Consumers should be “concerned” with how their data could be used as a Canadian-owned insurance company ceases traditional policies in favour of plans that track customer activity, according to Ontario’s former information and privacy commissioner.

“The problem is that it’s endless tracking,” said Ann Cavoukian, the head of Ryerson University’s Privacy by Design Centre of Excellence, in a phone interview.

“You can rest assured that there will be an increasingly wide swath of people and corporate entities who will have access to this data. And it’s very personal, sensitive data that, in the wrong hands, could come back to bite you,” she said.

John Hancock Financial’s decision last month to offer only interactive life insurance policies — a plan that analyzes fitness and health data through wearable devices and smartphones — could leave customers vulnerable to data leaks and breaches, Cavoukian said.  

“People are going to feel compelled to do this. They’re going to think, OK, I’m going to save money and it’s a good thing and what’s the big deal,” Cavoukian said. “But I don’t think they realize the implication in terms of the tracking and surveillance potential that will happen with their data.”

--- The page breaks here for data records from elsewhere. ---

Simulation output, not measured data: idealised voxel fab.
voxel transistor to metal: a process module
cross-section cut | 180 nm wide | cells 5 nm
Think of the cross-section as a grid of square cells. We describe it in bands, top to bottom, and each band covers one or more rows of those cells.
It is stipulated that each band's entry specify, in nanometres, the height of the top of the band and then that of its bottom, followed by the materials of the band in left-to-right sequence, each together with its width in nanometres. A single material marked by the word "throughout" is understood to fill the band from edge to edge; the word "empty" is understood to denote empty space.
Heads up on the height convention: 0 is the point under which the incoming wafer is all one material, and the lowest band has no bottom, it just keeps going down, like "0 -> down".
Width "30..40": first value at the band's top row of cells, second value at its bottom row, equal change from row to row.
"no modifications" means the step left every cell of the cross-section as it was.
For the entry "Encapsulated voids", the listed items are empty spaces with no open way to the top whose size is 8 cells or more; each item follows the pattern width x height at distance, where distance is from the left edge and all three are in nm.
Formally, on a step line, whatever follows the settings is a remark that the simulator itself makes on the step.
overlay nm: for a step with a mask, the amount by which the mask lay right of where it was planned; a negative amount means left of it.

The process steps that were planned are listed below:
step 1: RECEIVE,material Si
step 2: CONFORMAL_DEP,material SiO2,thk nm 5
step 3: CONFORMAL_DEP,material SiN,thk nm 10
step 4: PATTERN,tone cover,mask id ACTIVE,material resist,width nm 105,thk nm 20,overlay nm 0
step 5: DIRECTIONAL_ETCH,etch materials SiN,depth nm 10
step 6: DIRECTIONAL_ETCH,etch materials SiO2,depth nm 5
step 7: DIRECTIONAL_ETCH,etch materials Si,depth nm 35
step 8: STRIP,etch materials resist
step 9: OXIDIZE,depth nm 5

The Boston-based financial services and insurance provider, owned by Manulife Financial Corp., offers a program called Vitality. This program rewards customers for hitting exercise targets tracked by devices such as Fitbit and Apple Watch and logging healthy food purchases.

Even with growing public awareness of cybersecurity after the Facebook data breach, some consumers are still willing to give away their data for convenience. The healthier, and less risky,  the profile, the more the customers saves.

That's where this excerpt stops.